-- This is a guest post by Liz Stark --
Are you sitting down right now? You might want to stand up for this – or hopefully want to stand up by the end of this article. Do you dread working, attending meetings, or even checking emails, knowing that you will be confined to a desk (or desk-like setting) for hours on end? Do you feel more tired after sitting for a long time, antsy, and even a little achy?
After years of back pain, feeling antsy, and simply uncomfortable at my desk, I became intrigued with the idea of having a standing desk. This is not to be confused with a treadmill desk (which, in my opinion, looks like a deadly accident waiting to happen); and I already knew a few people who owned standing desks and highly recommended them. However, I put off the idea, thinking I would just suffer and sit through any discomfort at my “regular” desk.
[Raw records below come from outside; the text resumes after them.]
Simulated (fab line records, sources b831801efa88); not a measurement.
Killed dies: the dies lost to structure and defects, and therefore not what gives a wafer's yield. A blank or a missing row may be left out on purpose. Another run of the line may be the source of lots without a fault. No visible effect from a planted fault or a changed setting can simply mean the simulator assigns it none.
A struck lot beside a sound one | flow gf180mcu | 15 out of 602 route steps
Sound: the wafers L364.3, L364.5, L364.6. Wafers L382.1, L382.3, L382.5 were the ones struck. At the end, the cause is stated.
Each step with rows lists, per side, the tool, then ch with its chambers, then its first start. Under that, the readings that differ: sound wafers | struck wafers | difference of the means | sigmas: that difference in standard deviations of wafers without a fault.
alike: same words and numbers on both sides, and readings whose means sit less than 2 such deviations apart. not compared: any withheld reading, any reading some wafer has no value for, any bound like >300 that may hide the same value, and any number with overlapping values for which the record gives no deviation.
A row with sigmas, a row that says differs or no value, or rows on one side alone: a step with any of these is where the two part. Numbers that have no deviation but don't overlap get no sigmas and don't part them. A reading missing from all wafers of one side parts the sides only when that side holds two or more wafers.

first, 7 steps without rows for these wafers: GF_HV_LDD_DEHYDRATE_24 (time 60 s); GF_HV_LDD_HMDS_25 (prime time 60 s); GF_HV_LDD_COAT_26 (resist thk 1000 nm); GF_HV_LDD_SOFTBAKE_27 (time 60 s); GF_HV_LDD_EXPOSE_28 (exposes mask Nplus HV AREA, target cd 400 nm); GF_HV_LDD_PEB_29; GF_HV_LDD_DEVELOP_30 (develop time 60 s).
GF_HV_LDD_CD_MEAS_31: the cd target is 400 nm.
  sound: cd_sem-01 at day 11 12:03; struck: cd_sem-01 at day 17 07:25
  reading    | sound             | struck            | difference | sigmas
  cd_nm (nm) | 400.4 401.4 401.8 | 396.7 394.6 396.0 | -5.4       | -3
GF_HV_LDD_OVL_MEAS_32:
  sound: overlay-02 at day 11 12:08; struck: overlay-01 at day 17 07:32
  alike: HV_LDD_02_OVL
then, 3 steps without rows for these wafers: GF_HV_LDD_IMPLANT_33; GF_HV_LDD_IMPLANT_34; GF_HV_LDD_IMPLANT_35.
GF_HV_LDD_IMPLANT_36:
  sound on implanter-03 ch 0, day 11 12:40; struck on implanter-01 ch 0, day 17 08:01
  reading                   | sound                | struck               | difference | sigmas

In November 2013, I received a big wakeup call that I needed to get a standing desk – and fast. After a fluke accident of simply getting out of bed too quickly and not stretching properly, I suffered from sharp, quick, and prolonged neck, back, and shoulder pain that lasted about two weeks. I could not turn my head left or right, could not sit down for longer than about 30 seconds without pain settling in; and sleeping was a nightmare. After just two days of my recovery process, I got a standing desk; and I know for a fact (and from my doctor’s and personal trainer’s opinions as well) that this standing desk not only helped me to heal properly and safely, but also helped me further improve my posture and actually get some work done!
After experiencing this consequence of moving too quickly and not stretching enough, I am now much more proactive in preventing what happened to my neck, back, and shoulders. I also must admit that I am incredibly relieved that I did not suffer any setbacks in my fitness and wellness goals, despite not being able to work out for two weeks. As a “worry wart,” when the pain first hit me, my initial thought was, “Oh my goodness! I’m going to be paralyzed! I can’t work out!” Shallow, I know – but as someone who finds solace in working out, this was huge deal to me.
Now that I have a standing desk as my everyday workstation, this has further improved my fitness, energy levels, and productivity. Really, I swear! Look – those treadmill desks that provide comic relief in online videos are giving standing desks (which, again, are totally different) a bad reputation and make them seem impractical. I included two photos of my standing desk with this article, so you can see an example of where I stand daily. My desk is not glamorous by any means – and I love it. It is on wheels, so I can move it to a different room or space if necessary; it has a shelf unit and ample desk space for my laptop and papers (which I set on either side of my laptop); and I also piled a few books under my laptop, simply because I like to have the computer propped up a little higher.
If you build your own desk or find one that's adjustable, here are some ergonomic tips known to be ideal for your stand-up desk set-up:
- Table height of your desk should be at or slightly below natural elbow height and bend.
- Computer monitor should be at eye level and within 20-28 inches away from your head.
- Give your monitor a 20 degree tilt backwards.
You might be questioning why standing all day would be energizing rather than tiring. Since I am already standing, if I need to pick up a telephone or quickly get something from another room, there is no “inner lazy struggle” of getting up and down from a chair. Sure, it might take some getting used to, standing more often – but it is also great for preventing that restless, antsy feeling in your legs after sitting for a while; you can work on your posture (key for strengthening your back and even your confidence); and hey, you can even sneak in a few ab, calf, glute, or other exercises (depending on whether or not you are surrounded by other co-workers – or care if anyone sees you dancing at your desk).
Obviously there will be times (meetings, conferences, etc.) when you would not be able to reap the benefits of a standing desk – but just consider how much sitting all of us tend to do while driving, seeing a movie or watching television, eating, and other activities. Standing for any extra amount of time can benefit your health. Unlike the treadmill desk or giant yoga ball or other “office furniture fads,” I do not consider a standing desk to be a fitness trend. It is something very practical and can even save space that "regular" desks take up (again, check out the photos of my desk – not overly sized at all).
To inspire your own desk search, here are some from Overstock.com that Team Mizzfit spotted:
And, of course, here's MINE on Amazon.
While I am relieved and grateful that the standing desk helped in my injury recovery process, I am even more grateful that it literally keeps me on my toes and more active in my daily life. If you are sitting down right now, I hope that you will at least consider taking a stand for your health – I have a feeling you will feel better, more productive, and energized. And yes, I am standing at said desk while writing this article (I might be dancing to some music while doing so as well).